Ohio Supreme Court: St. Paris violated meeting law in firing police chief Barga

St. Paris Police

St. Paris Police

The St. Paris village council violated the Ohio Open Meetings Act and state law when it had a closed-door meeting to discuss firing its police chief in 2020, the Ohio Supreme Court ruled Friday.

Former St. Paris Police Chief Erica Barga was placed on leave in November 2020. Barga requested that a hearing on the matter be public. Some of it was, but St. Paris Village Council members deliberated behind closed doors before taking a formal vote to remove her, according to the decision.

The Supreme Court, in a split decision, found that the entire hearing should have been conducted publicly, therefore invalidating her termination and sending the matter back to the village council, which will have to conduct hearings following open meeting laws.

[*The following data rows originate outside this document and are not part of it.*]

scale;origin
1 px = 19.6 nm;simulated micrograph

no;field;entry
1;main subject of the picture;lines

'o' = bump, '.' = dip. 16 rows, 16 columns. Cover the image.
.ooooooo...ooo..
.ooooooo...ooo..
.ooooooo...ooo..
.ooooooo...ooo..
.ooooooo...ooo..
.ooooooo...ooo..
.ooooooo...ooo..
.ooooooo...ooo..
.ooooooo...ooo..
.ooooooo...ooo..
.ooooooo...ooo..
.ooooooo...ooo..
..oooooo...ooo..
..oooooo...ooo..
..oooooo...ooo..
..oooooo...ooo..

According to the decision, Barga was police chief from February 2018 to November 2020 when Mayor Brenda Cook placed her on administrative leave, which she said was due to Barga’s refusal to take direction from the mayor and otherwise failing to properly perform her duties. Barga denied misconduct and accused the mayor of belittling and harassing her.

Barga appealed the village council’s firing decision to the common pleas court, on the basis that the Open Meetings Act would prevent them from deliberating in an executive session after she had requested a public meeting. That court affirmed the village council’s decision, as did the Second District Court of Appeals.

Justice R. Patrick DeWine wrote in his majority opinion for the Ohio Supreme Court that public bodies may discuss some issues like termination in private unless a public employee requests a public hearing. If that request is made, he wrote, the entire process must be public.

“Here, Barga requested a public hearing. Yet the village council chose to consider the charges against her in private. In doing so, it violated the plain terms of [the Open Meetings Act],” DeWine wrote.

According to the decision, “the plain language of the Open Meetings Act would seem to make this an easy case,” with the law stating that it “shall be liberally construed to require public officials to take official action and to conduct all deliberations upon official business only in open meetings unless the subject matter is specifically exempted by law.”

The act also says that members of a public body can have an executive session related to a public employee’s discipline, appointment, employment, promotion, dismissal, demotion or compensation unless that employee requests a public meeting.

" ... The exception in the Open Meetings Act to hold an executive session does not apply here, because Barga requested a public hearing,” the decision states.

Justice Jennifer Brunner wrote in a dissenting opinion that the law does not say that that chief can request the discussion of her termination be public. Brunner wrote this means that the village council was allowed to deliberate in private.

Barga could not be reached for comment.